Ask James – Going Pro On a Low Budget

Hi James, how are you? Thank you so much for all the posts and tutorials. They’re all very helpful.

My question is:

Is it possible to become a professional photographer on a low budget with an entry level camera (Canon t5i) + 50mm 1.4, a Speedlight 430EXII and a kit lens 18-55mm being almost 50 years old? I’m trying to change from teaching to photography.

Thank you so much 🙂

Note: In fact, I’ve just realized there are like 3 questions in one, lol. Sorry, please answer what you think is more appropriate 🙂 Thank you.

-Alex S

Being a professional photographer just means that you earn all or part of your living through photography. The answer to your question is yes, you can absolutely become a professional photographer on a low budget with an entry level camera. When I started my photography business I was using a Canon 40D as my main body and a Rebel as my backup. My only lenses were the kit lenses for each camera at first, but I slowly started acquiring gear as I went along. I did family, newborn, senior and whatever else kind of portrait sessions I could find. I simply asked friends and family if they needed photos taken and told them that I was starting my photography business and needed to build my portfolio.

Here’s the important part: I never gave away my services in order to build my portfolio. Ever. I always charged something. Whether it was $100 for a quick session or $1000 for a wedding, I always charged at least something to compensate me for my time and whatever skills I had.

Start where you and grow from there. Save the money you make and start upgrading your gear to something that can better handle the situations you may find yourself in as a working photographer.

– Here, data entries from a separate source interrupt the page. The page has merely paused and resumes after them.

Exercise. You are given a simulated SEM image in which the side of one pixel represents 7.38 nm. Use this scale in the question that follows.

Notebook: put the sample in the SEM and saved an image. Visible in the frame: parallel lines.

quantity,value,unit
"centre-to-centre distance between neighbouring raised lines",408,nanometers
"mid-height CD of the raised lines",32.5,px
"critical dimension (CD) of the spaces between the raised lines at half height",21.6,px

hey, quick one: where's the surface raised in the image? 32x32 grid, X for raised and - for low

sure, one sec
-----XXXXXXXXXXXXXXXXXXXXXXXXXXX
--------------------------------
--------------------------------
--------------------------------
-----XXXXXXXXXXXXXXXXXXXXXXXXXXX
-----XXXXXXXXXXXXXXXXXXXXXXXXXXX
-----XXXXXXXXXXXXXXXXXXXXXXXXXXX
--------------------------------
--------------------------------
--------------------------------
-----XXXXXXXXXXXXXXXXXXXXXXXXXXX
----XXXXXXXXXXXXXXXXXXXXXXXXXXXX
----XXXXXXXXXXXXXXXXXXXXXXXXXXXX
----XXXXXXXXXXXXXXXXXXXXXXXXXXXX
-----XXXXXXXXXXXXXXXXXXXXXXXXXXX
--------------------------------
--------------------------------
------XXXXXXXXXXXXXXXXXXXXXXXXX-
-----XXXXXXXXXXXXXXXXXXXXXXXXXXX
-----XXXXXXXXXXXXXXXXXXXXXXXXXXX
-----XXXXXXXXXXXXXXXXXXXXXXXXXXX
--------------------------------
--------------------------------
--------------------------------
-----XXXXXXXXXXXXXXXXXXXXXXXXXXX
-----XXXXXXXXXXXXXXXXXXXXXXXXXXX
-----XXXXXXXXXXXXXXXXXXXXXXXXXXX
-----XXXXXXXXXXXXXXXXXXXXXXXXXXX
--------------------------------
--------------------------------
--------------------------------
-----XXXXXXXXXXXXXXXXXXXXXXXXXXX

Here are a few photos from the first paid gig I ever did for the Griffin family at a local park near our old house. Enjoy, hehe 🙂






  1. I’ve read that if you use anything less than a full frame camera, you shouldn’t bother offering photos for publication, and that they’re only good for printing up to 8″ x 10″ photos. Did you limit printing size with your entry level camera? Or is the article I read just one man’s debatable opinion?